SALT - Monday, 9 Elul 5776 - September 12, 2016

  • Rav David Silverberg

            Among the laws presented in Parashat Ki-Teitzei is that of the ben sorer u-moreh, the teenage “wayward son,” whose parents are authorized to bring him to Beit Din, and under very specific circumstances, he would be put to death.

            In discussing this law in Hilkhot Mamrim (7:14), the Rambam writes that in the case of a ben sorer u-moreh who is executed, his father inherits anything he owned, in accordance with the standard rule that a father inherits his deceased child’s possessions.  The Rambam adds that “even though his father caused him” to be executed, the father nevertheless inherits his estate.  It appears that in the Rambam’s view, one might have assumed that the father in this case does not inherit the deceased son’s possessions, as he caused his death by bringing the boy to the Beit Din.  The Radbaz explains that since Halakha does not require parents of a ben sorer u-moreh to bring him to Beit Din, and they have the option of forgiving him for his offenses, we might have assumed that Chazal would deny the father his inheritance rights.  Therefore, the Rambam found it necessary to clarify that despite this argument, the father of a ben sorer u-moreh indeed inherits his property.  The reason, presumably, is that since the Torah authorizes the father to bring the child to Beit Din, he should not be penalized by being denied the inheritance.
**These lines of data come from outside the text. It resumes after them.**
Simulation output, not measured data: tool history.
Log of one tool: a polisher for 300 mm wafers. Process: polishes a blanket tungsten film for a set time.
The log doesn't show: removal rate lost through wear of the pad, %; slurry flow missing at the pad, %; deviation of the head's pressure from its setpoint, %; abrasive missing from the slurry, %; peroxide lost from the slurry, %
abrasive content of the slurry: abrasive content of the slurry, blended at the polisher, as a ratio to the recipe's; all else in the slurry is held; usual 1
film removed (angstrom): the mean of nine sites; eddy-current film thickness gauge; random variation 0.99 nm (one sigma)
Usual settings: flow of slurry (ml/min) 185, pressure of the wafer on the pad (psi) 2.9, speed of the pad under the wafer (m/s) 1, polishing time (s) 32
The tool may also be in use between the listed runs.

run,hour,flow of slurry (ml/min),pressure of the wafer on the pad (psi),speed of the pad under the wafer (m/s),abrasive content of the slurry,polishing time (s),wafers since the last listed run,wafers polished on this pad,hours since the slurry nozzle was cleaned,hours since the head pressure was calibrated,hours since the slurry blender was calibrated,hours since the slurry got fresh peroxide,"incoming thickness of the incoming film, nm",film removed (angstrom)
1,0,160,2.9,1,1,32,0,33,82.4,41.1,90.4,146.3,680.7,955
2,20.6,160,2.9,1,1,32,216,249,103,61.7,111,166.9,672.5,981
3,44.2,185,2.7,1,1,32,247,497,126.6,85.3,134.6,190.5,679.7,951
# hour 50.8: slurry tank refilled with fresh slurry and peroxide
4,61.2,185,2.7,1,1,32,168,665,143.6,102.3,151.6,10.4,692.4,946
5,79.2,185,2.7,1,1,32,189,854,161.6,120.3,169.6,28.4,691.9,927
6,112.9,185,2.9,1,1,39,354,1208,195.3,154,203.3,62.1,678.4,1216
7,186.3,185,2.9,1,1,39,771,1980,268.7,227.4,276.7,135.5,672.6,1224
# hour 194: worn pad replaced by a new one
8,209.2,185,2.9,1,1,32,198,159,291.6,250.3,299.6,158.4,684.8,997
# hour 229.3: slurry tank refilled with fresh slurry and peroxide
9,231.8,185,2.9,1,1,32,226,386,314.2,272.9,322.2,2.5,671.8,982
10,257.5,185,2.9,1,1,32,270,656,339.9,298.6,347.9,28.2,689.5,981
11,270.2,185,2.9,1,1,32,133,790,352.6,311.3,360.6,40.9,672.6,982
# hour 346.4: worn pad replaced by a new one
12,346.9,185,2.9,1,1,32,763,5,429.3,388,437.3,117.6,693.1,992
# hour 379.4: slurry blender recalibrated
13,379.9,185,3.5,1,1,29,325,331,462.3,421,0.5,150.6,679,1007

            The Radbaz’s comments seem to indicate that if one wrongfully causes the death of somebody whose estate he is in line to inherit, and certainly if he kills him, he is not entitled to the inheritance, and the case of the ben sorer u-moreh marks an exception to this rule.

            The Mabit, however, in his Kiryat Sefer commentary to the Rambam’s Mishneh Torah, seemingly suggests otherwise.  Commenting on this passage in Hilkhot Melakhim, the Mabit draws our attention the Gemara’s discussion in Masekhet Sanhedrin (48b) concerning the story told in Sefer Melakhim I (21) of Achav and Navot.  The story involves Navot’s vineyard which neighbored King Achav’s palace in the Jezreel Valley, and Achav’s queen, Izevel, schemed to have Navot falsely accused of treason and executed, so that Achav could then take the vineyard, which he desired.  The Gemara comments that Achav felt entitled to the property because he was a relative of Navot and an heir to his estate.  The Mabit shows from this story that one who brings about his relative’s death does not forfeit his rights as inheritor, and this incident thus sets a precedent for the Rambam’s ruling that a ben sorer u-moreh’s father inherits his property.  According to the Mabit, it appears, the laws of inheritance apply even when an heir is responsible for the deceased’s passing.

            Rav Asher Weiss, however, suggests that in truth, there is no debate on this issue.  After all, Achav’s seizure of Navot’s vineyard was condemned in the harshest of terms by Eliyahu, whom God sent to censure Achav for what happened and to warn of the calamity that will befall his family as a result of this grievous crime.  Eliyahu famously exclaimed, “Ha-ratzachta ve-gam yarashta” – “Have you murdered and also inherited?!” – clearly indicating that, as our intuitive sense of morality would dictate, there is no possible justification for granting a murder victim’s estate to the murderer.  Rav Weiss therefore explains that according to both the Radbaz and the Mabit, although the Torah’s inheritance laws do not, technically, change in the case where the prospective heir killed the deceased, nevertheless, it is clear that the Beit Din should not allow this to happen.  God’s stern reaction to Achav’s appropriating Navot’s estate demonstrates that even if the technical laws of inheritance apply to an inheritor who caused the deceased’s death, such an inheritor should not be given the estate, and Beit Din should use its authority to deny the killer inheritance rights.  Rav Weiss cites in this context the Shulchan Arukh’s ruling (C.M. 283:2) that Beit Din should utilize its authority, when it deems necessary, to deny an evil person rights to inherit his family member’s estate.  In a similar vein, it is expected that Beit Din would not allow a killer to inherit his victim’s estate, if he is first in line to receive it. 

(Rav Weiss presented this analysis in a responsum written to an Israeli judge who presided over the tragic case of a husband who was convicted of killing his wife, and demanded inheritance rights to his wife’s estate.)